Josephson currents in chaotic quantum dots

TL;DR

This paper theoretically investigates the Josephson current in chaotic quantum dots with ballistic contacts, revealing complex phase relationships, sub-gap states, and the influence of the Thouless energy on supercurrent harmonics.

Contribution

It introduces a detailed theoretical analysis of Josephson effects in chaotic quantum dots using nonlinear sigma-model Keldysh formalism, highlighting the role of Thouless energy and sub-gap states.

Findings

Supercurrent exhibits strongly anharmonic skewed phase dependence.

Second harmonic becomes comparable to the first when Thouless energy exceeds the superconducting gap.
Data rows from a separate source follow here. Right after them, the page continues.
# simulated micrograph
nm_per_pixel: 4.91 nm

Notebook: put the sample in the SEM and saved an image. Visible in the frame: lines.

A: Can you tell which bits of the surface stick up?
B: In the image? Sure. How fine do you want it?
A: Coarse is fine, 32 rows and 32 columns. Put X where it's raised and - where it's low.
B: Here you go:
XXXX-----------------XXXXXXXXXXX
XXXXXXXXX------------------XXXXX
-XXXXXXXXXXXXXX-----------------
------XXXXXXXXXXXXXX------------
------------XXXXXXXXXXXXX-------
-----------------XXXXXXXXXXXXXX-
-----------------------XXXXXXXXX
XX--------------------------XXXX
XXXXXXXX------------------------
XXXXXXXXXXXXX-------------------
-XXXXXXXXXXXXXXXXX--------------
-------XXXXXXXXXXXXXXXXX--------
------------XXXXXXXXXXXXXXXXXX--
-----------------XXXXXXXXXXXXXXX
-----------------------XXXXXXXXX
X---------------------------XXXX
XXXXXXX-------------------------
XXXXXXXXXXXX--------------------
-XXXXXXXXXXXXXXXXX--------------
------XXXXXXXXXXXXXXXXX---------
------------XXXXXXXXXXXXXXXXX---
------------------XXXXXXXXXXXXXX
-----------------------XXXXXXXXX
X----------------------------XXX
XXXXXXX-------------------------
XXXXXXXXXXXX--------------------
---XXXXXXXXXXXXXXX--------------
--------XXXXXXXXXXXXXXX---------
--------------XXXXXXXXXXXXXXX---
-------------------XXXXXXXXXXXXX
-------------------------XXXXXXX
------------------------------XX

Presence of sub-gap tail states and mesoscopic fluctuations in the quantum dot.

Abstract

We study theoretically the Josephson current-phase relationship in a chaotic quantum dot coupled to superconductors by ballistic contacts. In this regime, strong proximity effect induces superconductivity in the quantum dot that leads to a significant modification in the electron density of states and formation of multiple sub-gaps. The magnitude of the resulting supercurrent depends on the phase difference of the superconducting order parameter in the leads and shows strongly anharmonic skewed behavior. We find that when the Thouless energy on the dot exceeds the superconducting energy gap, the second harmonic of the supercurrent becomes comparable in magnitude to the first harmonic. To address these effects on the technical level, we use the nonlinear $\sigma$-model Keldysh formalism in the framework of the circuit theory to compute dependence of the density of states, Josephson energy, and current on the superconducting phases in the leads. We analyze how these quantities change as a function of the Thouless energy and the superconducting gap. Finally, we briefly discuss sub-gap tail states, mesoscopic supercurrent fluctuations, weak localization correction, and also touch on anharmonicity of gatemon qubits with quantum dot Josephson junctions.